There's an old saying that "oats know where corn goes," and in this case, oats were indeed the first futures market to reach recent daily lows and attempt to rally higher.
For example, the December oat contract reached its recent daily low July 27, while soft red winter wheat, soybeans and corn all reached their daily lows Aug. 3. The difference between these markets is that while oats prices have since consolidated and have struggled to trade above the July 27 weekly high, the other grains have moved into a short-term uptrend.
As indicated on the attached chart, the December oat contract reached a daily high of $2.53 per bushel July 31, just slightly above technical resistance at $2.52 1/2/bu which is the 38.2% Fibonacci retracement of the move from the June 30 high to the July 27 low. Price failed to hold gains above this resistance and have since traded sideways in a 12-cent range between a high of $2.53/bu and a low of $2.41/bu.

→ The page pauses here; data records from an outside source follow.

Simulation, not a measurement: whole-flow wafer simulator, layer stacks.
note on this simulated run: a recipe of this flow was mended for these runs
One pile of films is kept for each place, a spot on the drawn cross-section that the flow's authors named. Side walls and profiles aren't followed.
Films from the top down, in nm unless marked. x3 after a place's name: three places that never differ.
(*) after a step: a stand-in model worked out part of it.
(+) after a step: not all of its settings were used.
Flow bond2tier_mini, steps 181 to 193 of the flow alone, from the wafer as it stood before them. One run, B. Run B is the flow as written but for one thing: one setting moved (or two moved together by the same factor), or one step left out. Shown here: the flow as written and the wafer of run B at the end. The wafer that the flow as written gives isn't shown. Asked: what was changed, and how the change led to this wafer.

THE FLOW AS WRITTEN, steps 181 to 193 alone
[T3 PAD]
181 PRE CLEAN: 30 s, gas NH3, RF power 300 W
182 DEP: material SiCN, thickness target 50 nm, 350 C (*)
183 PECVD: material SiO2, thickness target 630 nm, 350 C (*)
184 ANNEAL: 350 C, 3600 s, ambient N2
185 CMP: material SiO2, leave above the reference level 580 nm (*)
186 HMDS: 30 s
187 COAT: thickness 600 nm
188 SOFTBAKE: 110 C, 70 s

Monday's trade saw the December oat contract finish 3 1/2 cents higher at $2.47 3/4/bu, very close to the mid-point of the 8-cent range traded this session, as buyers and sellers agree to meet in the middle in today's trade. While the Dec/Mar spread indicates commercial buying interest this session (lower study) with the spread closing at minus 9 1/2 cents (March over the December), the forward curve or series of futures closes across contracts would indicate a bearish upward sloping line through to May 2016 and suggest a bearish fundamental outlook for the crop.
Non-commercial traders are indicating a growing bearishness, with weekly CFTC data as of Aug. 4 indicating a net-short position of 1,474 contracts held, the fourth consecutive weekly increase in the net-short position and the seventh consecutive week that a bearish net-short position has been held.
Monday's Crop Progress report shows the U.S. oat harvest at 62% complete, equal to the five-year average, while the nine-state crop condition is pegged at 68% Good to Excellent, up from 63% this time last year. U.S. production estimates have pegged production at 83.64 million bushels this crop year, a volume which is 20% above last year and 27.6% above the three-year average. Note that this estimate will be updated in Wednesday's USDA report. Saskatchewan's crop has been rated at 73% Good to Excellent as of July 27, above last year's 71% and just below the five-year average of 76%. The oat crop is the highest rated crop in the province at present.
Most recent price reports from Manitoba Agriculture show prices in the $2.80 to $2.90/bu range for No. 2 CW oats, while new-crop may be binned in hopes of price recovery. With oat futures struggling with resistance and moving sideways, a break above resistance at $2.52 1/2 and a move above $2.62/bu (the four-week high) on the weekly chart may be needed to signal upside potential in this market.